This has not yet been a revolution though: the reason is that we simply adopted technology, letting old work habits coexist: we have moved our excels to the cloud, often just as email attachments, rather than changing the way we iterate.
One of the keys for mature distributed organizations is the fact they adopt technology differently, moving to asynchronous work as much as possible. Most organizations did not interrogate themselves about how work was performed remotely. This is why, I suspect, there is a widespread notion that productivity decreased. For sure it did as micromanagement does not work well remotely. After all, micromanagement belongs to the same organizational logic that built centralized mainframes in the first instance.

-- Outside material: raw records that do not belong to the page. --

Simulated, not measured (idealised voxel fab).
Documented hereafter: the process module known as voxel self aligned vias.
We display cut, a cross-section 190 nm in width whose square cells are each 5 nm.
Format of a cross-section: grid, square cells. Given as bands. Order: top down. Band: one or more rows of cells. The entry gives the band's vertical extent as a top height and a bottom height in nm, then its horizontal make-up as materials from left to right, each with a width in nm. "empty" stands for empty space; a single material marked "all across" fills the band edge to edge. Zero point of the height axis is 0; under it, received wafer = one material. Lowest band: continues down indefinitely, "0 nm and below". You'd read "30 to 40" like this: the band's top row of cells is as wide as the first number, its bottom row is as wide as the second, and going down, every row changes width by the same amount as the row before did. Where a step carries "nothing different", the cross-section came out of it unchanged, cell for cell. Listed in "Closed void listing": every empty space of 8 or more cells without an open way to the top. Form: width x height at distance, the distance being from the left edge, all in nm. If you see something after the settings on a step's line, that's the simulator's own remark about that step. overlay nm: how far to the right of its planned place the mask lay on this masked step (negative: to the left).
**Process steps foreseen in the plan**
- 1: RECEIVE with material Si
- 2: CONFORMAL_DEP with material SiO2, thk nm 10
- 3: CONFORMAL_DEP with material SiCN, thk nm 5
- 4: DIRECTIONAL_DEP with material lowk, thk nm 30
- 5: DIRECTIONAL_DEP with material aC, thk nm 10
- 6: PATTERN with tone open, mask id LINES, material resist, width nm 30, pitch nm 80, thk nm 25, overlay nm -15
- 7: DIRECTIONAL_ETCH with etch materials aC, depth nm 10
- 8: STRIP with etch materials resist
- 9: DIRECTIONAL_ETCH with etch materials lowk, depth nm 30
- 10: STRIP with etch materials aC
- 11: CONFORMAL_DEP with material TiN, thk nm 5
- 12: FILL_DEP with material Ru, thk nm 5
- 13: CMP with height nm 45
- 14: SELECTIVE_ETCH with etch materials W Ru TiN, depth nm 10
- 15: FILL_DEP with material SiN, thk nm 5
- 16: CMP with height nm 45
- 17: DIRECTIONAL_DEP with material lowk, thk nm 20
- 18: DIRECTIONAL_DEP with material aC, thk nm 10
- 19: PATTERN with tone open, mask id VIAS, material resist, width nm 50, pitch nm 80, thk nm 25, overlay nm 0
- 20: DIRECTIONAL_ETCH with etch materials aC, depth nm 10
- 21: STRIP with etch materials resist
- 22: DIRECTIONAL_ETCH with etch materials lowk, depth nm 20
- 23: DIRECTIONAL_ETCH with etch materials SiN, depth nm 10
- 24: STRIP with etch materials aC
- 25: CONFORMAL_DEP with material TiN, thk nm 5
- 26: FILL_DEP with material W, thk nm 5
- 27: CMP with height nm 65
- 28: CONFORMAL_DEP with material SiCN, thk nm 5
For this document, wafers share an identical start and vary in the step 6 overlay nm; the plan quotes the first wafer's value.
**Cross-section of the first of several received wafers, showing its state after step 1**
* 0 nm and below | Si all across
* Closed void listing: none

The logic of Cloud is instead completely different. It requires macro-management, in terms of a great vision, then lets individual users act on a system that is universally available. People can invest more time in the content and the workflows, rather than on the tool itself.
As 2022 is one stone-throw away, we can clearly see materializing the big challenge for every organization. How do we take that massive technology adoption into something useful for the organisation, its productivity, its customer service, its value creation?
The only way of doing this is intentionally building a cloud-based mindset. Yeah, I know, having your head in the cloud doesn't sound like a great concept in many languages. Yet, it is what we need.
We need to start understanding the basics of technologies and understand how these can support the change needed by our organizations. Concepts such as micro-services are critical also from an organization design perspective. Yet they all need to be pursued in terms of Intentional Design. This is why we need even more today to sit down with our IT counterparts and provide a joint architecture model that looks at the combination of hardware, software, and wetware.
Only by intentionally building the best interaction between people and technology, we can profit from the advancement of speed in innovation and not be a victim of it.
Are you ready to start?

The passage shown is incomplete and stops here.